The U.S. has more qualifying athletes at this year’s Winter Games than any other competing country. But as of Wednesday evening, they were falling behind much smaller countries in the overall medal count.
With 230 total athletes, the U.S. has more representatives than host Russia (226) and Winter Games mainstay Canada (221), with Germany (153), Switzerland (168), Austria (130) and Norway (134) rounding out the pack. Overall athlete numbers are no indication of success, since many factors (conditions, injuries, disqualifications, etc.) can affect who actually competes and in what. As an example, Shaun White was a favorite in snowboarding slopestyle but pulled out at the last minute citing injury and course concerns and wasn’t replaced. More on that in a minute.
After several strong medal showings since they hosted the Winter Games in Salt Lake City in 2002, the U.S. was having a subpar year by their recently high standards through midweek. They were second overall in 2002 with 34 medals, second in Torino in 2006 with 25, and led the pack in Vancouver in 2010 with a stunning 37. They are second all-time to Norway in total medals (253), gold medals (87), and silvers (95).

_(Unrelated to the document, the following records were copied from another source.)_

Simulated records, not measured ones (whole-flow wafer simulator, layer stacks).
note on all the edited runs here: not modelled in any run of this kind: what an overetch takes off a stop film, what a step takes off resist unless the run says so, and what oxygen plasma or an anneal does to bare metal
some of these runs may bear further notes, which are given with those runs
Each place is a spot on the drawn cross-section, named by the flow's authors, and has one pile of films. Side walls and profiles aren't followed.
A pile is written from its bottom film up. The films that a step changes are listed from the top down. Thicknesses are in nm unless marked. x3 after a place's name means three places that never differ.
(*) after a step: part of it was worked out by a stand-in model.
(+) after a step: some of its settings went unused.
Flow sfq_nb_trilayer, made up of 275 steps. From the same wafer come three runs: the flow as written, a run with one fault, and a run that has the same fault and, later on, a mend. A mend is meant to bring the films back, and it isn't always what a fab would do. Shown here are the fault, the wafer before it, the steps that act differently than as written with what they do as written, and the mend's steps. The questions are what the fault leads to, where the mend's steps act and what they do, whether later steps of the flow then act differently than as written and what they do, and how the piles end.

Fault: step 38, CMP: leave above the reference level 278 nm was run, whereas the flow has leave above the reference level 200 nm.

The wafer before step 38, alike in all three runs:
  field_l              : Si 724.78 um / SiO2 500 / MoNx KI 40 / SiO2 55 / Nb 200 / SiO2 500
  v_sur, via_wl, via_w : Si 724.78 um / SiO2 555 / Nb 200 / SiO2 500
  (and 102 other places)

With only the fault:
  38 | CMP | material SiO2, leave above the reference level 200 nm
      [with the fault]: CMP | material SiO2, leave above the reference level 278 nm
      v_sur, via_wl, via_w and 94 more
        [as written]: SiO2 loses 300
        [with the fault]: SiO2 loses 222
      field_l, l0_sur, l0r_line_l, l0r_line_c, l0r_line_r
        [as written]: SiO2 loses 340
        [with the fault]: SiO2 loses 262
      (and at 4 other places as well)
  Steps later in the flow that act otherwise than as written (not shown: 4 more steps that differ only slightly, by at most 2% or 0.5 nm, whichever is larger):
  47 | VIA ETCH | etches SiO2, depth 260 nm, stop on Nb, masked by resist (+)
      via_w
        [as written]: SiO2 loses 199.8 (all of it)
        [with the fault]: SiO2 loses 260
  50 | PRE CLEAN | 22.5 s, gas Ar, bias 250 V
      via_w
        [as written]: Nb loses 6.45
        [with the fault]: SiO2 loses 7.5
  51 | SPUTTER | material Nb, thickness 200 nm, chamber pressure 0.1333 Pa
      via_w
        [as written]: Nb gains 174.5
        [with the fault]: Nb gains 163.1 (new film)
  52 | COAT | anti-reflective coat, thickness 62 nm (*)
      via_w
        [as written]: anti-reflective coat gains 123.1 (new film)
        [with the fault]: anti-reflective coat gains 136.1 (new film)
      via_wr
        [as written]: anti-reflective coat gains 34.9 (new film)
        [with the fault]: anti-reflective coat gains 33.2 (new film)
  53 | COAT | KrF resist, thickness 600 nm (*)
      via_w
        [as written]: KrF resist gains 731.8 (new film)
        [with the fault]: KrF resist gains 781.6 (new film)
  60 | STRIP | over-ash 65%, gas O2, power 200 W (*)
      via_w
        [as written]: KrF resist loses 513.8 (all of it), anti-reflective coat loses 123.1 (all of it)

Their prodigious streak was being tarnished as the Olympics neared Saturday’s halfway point. That was partially thanks to underperforming in their historically stronger events. The U.S. was tied for fourth by Wednesday’s medal count with Russia (9 overall), trailing Norway (12), Canada and the Netherlands (10 apiece), and with Germany close behind (8). It’s one thing for the country to finish no higher than 14th in the biathlon, or 8th in cross-country skiing. Competing countries’ programs have a head start of hundreds of years. Snowboarding, though? Short-track speedskating? Those have become the butter on American bread and have yielded mixed results.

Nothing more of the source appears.